People are still searching alongside Interstate 5 outside of Eugene as family members ask the public to return any cash to the state police



By Madeleine List
The Charlotte Observer

EUGENE, Ore. — Motorists rushed to scoop up cash along an Oregon interstate after bills had been thrown from a moving car, a state police lieutenant said.

Troopers became aware of the roadside cash when a concerned citizen called in just before 7:30 p.m. on April 11 to report that he’d collected $1,800 from the side of Interstate 5 outside Eugene, Oregon, State Police Lt. Jim Andrews told McClatchy News.

The caller was worried that the money had possibly been stolen or was connected to a crime, Andrews said. He also reported that others were stopping in the area to gather more cash that was strewn along the interstate.

Troopers went to the scene and got a description of the car from which the money had been thrown, Andrews said.

Investigators later found the person responsible for tossing the cash at a motel in Glenwood, about 5 miles east of Eugene off Interstate 5, he said.

The man told troopers that he threw $200,000 out of the car and was “gifting” or “blessing others,” Andrews said. He was the sole occupant of the car.

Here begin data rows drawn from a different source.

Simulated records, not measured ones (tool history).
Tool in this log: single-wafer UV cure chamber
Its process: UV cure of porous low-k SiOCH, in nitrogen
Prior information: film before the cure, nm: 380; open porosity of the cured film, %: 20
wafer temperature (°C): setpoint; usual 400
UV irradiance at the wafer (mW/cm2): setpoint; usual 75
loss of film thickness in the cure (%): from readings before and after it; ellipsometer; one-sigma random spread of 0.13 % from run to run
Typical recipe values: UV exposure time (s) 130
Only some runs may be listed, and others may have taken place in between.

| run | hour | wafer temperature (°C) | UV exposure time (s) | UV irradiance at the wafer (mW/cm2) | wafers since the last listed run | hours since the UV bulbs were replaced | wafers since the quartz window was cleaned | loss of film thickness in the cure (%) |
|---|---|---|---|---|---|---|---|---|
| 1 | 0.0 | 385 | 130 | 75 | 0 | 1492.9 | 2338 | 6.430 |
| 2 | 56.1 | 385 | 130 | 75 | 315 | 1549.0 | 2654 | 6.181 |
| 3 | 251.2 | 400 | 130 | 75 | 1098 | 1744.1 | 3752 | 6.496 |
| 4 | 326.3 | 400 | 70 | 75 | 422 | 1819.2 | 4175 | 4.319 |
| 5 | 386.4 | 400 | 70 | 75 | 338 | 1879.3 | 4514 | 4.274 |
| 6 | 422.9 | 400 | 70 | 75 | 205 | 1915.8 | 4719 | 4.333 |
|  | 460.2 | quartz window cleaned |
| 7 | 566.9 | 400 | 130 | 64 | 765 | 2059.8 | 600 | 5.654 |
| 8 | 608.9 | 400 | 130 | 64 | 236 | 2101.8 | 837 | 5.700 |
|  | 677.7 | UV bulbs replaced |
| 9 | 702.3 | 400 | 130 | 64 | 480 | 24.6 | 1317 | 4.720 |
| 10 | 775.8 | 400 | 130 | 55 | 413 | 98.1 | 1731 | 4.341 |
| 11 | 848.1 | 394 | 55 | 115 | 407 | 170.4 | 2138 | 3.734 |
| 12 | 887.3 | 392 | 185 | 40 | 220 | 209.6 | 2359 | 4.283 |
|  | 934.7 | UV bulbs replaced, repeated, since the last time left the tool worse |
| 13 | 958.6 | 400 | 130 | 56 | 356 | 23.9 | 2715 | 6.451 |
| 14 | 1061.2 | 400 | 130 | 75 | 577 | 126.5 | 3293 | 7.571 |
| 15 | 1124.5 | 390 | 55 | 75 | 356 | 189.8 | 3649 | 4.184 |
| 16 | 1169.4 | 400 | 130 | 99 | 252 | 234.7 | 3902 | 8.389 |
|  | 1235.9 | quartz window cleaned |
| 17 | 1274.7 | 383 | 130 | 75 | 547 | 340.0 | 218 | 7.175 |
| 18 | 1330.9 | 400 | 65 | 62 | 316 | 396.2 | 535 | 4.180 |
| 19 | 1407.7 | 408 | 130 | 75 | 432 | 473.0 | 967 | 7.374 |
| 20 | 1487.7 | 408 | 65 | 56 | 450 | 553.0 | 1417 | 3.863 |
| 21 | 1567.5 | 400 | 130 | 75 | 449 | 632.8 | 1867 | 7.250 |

Andrews said he thought the amount might have been an “exaggeration” and the largest sum troopers are aware someone collected from the area is $1,800.

The man told troopers that the money came from a bank account he shared with family members.

Andrews said the man had a right to access the money and “distribute” it however he wanted, but choosing to throw it along the highway created a potentially dangerous situation.

“Doing such an act on a busy interstate is potential for crashes or pedestrian-type conflict with cars,” he said.

Andrews said troopers explained their concerns to the man and told him that he could potentially be charged with disorderly conduct, though they decided not to pursue charges.

Troopers also walked the area to make sure there was no cash remaining on the side of the road, but he said other motorists who’d stopped had already done a “pretty good job” of cleaning it up.

KEZI reported that the man’s family was asking any members of the public who scooped up some of the cash to return it to state police because it was “very much needed.”

Andrews said he had not heard of an official request by the family to recoup the money.

But he did say receiving a call for money being thrown onto the interstate was one of the most unique he’d received over the course of his career in law enforcement.

“It’s a very strange call,” he said. “I’ve been doing this roughly 15 years, and I cannot recall anything even remotely similar.”